Women’s Suffrage in Egypt and the United States

Introduction

Women’s suffrage has been systematically downplayed throughout the history of mankind (Afary, 2004). It is essential to mention that the ideology behind women’s rights may be interpreted in various dimensions such as the right to work in the military, fair treatment at the workplace, control of reproductive health as well as the right to vote.

Most of the women’s movements that have come forth to champion the rights of women have faced myriad opposition (Palley, 1991). As such, it has been quite cumbersome for women to win much-needed equality in society. On the same note, women’s movements have been boosted by various human rights advocates who argue that both men and women should have equal chances in voting (Allison, 1998; Ellen, 1998). It is against this backdrop that this paper offers an incisive look at the women’s voting rights in Egypt and the United States of America.

Research objectives

The research objectives of this paper include:

  1. The history of women’s suffrage in Egypt and the United States.
  2. Religion and women’s suffrage in both Egypt and the United States.
  3. The comparative freedom and rights of women both in the United States and Egypt.
  4. The modern women’s suffrage movements in the United States
  5. The contemporary women’s suffrage movements in Egypt
  6. Conditions for and against women’s suffrage movements in both the United States and Egypt.

Research questions

This research paper will seek to answer the following research questions

  1. How did the modern suffrage movements among women begin?
  2. How did the United Nations Human Rights Commission influence women’s suffrage?
  3. Discuss the composition of the women’s suffrage movements in the United States
  4. Discuss the design of the women’s suffrage movements in Egypt
  5. What were the similarities and differences between these two movements?
  6. What was the role of religion in women’s suffrage movements?
  7. Has women’s right to vote been denied in Egypt?
  8. Has women’s right to vote been streamlined in the United States?

Literature review

The earliest known women’s rights movements took off at a languid pace due to societal resistance to offer support. For instance, it took almost a whole century before women could be partially permitted to vote. In the case of the United States of America, women’s suffrage was attained at a languid pace. Women were earlier not allowed to vote at the national level. In 1848, the Seneca Falls Convention made another significant boost to women’s suffrage. Due to the emerging differences among various groups on how women’s democratic space could be improved, the National Women Suffrage Association was formed. This association fought for the women’s right to vote at the national level. It also agitated for property rights among women. The amendments that were carried out in the U.S constitution during the early 20th Century was a significant milestone for women’s suffrage (Allison, 2010).

These amendments allowed all American citizens to exercise their right to vote irrespective of gender. Today, several modifications that have been implemented in the constitution allow women to vote at the local, state, and federal levels. Women can also seek any elective position in the same way as men (Allison, 1998).

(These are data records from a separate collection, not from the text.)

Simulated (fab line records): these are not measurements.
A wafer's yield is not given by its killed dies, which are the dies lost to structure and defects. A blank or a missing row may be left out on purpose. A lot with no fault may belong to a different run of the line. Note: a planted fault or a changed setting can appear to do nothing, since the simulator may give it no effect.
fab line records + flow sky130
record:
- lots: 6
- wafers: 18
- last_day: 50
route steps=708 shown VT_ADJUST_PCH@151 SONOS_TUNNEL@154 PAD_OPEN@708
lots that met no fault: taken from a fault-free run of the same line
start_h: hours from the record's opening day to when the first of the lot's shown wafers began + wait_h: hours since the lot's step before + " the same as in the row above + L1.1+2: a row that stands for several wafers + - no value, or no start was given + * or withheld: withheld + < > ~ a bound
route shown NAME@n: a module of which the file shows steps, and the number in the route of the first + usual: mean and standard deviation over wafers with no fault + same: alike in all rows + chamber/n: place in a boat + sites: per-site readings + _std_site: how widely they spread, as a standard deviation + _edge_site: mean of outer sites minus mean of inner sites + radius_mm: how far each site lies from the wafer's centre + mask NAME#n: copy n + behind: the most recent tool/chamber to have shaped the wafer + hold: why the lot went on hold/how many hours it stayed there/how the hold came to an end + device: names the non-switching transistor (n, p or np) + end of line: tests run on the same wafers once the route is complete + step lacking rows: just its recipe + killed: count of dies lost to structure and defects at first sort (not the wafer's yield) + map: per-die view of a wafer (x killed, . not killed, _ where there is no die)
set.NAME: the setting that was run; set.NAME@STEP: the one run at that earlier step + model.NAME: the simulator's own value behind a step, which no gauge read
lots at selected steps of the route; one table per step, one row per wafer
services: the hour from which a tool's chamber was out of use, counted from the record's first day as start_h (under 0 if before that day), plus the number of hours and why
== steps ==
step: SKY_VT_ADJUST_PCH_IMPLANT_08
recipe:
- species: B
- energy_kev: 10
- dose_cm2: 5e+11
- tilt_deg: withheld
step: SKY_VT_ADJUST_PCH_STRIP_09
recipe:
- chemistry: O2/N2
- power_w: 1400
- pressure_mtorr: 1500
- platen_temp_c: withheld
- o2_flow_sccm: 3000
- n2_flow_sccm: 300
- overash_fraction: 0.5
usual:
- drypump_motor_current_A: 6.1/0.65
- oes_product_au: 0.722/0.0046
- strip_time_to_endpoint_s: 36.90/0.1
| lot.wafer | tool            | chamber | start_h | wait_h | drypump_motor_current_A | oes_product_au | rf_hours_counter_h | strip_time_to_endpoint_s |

On the other hand, it is imperative to mention that the right of women to vote in Egypt has been sidelined for a considerably long period of time. Historical records indicate that Egyptian women have had minimal chances of participating in elective posts, mainly due to cultural and religious hindrances. The fight for equal voting rights in Egypt is still underway, although women have been participating in rigged polls since the 1950s (Ellen, 1998).

Conclusion

From the above discussion, it is evident that women’s right to vote has had a long history of both success and setbacks since the 18th Century. However, women’s suffrage in the United States was attained earlier compared to the Egyptian case, which is still in a state of stagnation.

References

Afary, J. (2004). The Human Rights of Middle Eastern & Muslim Women: A Project for the 21st Century. Human Rights Quarterly, 26 (1), 106-125.

Allison, S. (2010). The New Suffrage History: Voting Rights in International Perspective. History Compass, 8(7), 692–703.

Ellen, C.D. (1998). Woman Suffrage and Women’s Rights. New York: NYU Press. Palley, M.L. (1991). Women’s Rights as Human Rights: An International Perspective. New York: Sage Publications.